WASHINGTON (Reuters) - The U.S. National Security Agency is not routinely collecting visual images of people in the United States or mining photographs taken for U.S. drivers’ licenses, the four-star U.S. Navy admiral who runs the spy agency said on Tuesday.
Admiral Mike Rogers, who heads the NSA and U.S. Cyber Command, acknowledged that the agency used facial recognition technology but said the aim was to deepen its knowledge of foreign intelligence targets and counterterrorism targets. He gave no specifics.
However, Rogers insisted the agency was not collecting such images of U.S. citizens, unless they were linked with an investigation of a foreign subject, and then only after taking the appropriate legal steps.
“We do not do this on some unilateral basis against U.S. citizens,” he told a conference hosted by Bloomberg. “We just don’t ... decide, ‘Hey, today I’m going to go after Citizen X, Y or Z.’ We don’t do that. We can’t legally do that.”
He said some people thought the NSA was combing through databases of photographs for U.S. drivers licenses but said that was not the case.
The New York Times, citing documents it obtained from former NSA contractor Edward Snowden, on Sunday reported the agency was using facial recognition software to analyze images of people intercepted through its global surveillance operations.
The newspaper said the documents showed that the agency intercepted millions of images per day, including about 55,000 “facial recognition-quality images.”
Rogers, who moved into the top jobs at NSA and Cyber Command two months ago, has emphasized the need to better balance transparency about the government’s surveillance systems with privacy protections for U.S. citizens.
Rogers hammered home that message during his Senate confirmation hearings, in his first media interview, with Reuters, last month, and again during the Bloomberg conference.

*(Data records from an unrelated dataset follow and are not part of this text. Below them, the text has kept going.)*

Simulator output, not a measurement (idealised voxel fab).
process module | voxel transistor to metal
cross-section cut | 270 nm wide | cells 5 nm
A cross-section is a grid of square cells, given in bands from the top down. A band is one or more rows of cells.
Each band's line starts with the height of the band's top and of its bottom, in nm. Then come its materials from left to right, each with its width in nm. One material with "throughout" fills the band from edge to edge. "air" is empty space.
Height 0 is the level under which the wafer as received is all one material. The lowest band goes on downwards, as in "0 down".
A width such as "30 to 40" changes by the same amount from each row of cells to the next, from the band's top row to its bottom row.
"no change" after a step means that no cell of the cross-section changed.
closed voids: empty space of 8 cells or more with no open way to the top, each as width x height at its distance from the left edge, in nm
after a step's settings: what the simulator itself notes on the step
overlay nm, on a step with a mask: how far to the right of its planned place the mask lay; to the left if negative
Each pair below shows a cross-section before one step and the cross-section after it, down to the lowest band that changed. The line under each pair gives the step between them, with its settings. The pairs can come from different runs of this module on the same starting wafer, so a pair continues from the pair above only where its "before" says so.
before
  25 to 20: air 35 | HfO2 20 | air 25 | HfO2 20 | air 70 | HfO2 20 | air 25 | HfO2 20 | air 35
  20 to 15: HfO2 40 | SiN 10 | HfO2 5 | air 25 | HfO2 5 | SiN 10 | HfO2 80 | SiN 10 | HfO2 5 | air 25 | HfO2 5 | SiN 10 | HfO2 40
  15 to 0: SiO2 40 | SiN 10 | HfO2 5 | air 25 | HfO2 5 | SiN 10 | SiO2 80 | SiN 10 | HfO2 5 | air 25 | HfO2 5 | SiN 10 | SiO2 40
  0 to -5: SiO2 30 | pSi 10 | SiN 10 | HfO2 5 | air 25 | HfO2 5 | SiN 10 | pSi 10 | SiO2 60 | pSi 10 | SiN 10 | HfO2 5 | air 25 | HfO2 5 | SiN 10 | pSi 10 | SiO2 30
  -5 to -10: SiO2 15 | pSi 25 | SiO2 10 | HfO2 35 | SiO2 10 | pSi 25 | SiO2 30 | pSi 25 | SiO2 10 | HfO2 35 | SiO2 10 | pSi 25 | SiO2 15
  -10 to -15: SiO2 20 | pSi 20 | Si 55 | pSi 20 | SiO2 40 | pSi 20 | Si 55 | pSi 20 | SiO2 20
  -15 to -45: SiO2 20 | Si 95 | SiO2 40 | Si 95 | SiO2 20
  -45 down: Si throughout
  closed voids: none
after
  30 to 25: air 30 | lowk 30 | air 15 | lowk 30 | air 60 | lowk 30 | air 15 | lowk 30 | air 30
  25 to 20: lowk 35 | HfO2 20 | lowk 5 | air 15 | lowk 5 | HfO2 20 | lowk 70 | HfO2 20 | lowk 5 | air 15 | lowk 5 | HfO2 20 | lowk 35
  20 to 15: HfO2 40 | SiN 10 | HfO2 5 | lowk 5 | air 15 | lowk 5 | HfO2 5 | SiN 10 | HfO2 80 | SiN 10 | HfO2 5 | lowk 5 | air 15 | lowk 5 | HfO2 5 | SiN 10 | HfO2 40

He said he watched clips of Snowden’s recent interview with NBC television and did not believe the former contractor was working for a foreign intelligence agency despite such suggestions by his predecessor, Keith Alexander, and U.S. lawmakers.
Rogers also warned against overhyping national security threats to justify expanding U.S. government powers.
”If we change who we are and what we believe and what we represent in the name of security, they have won. I have always believed that,” the NSA chief said.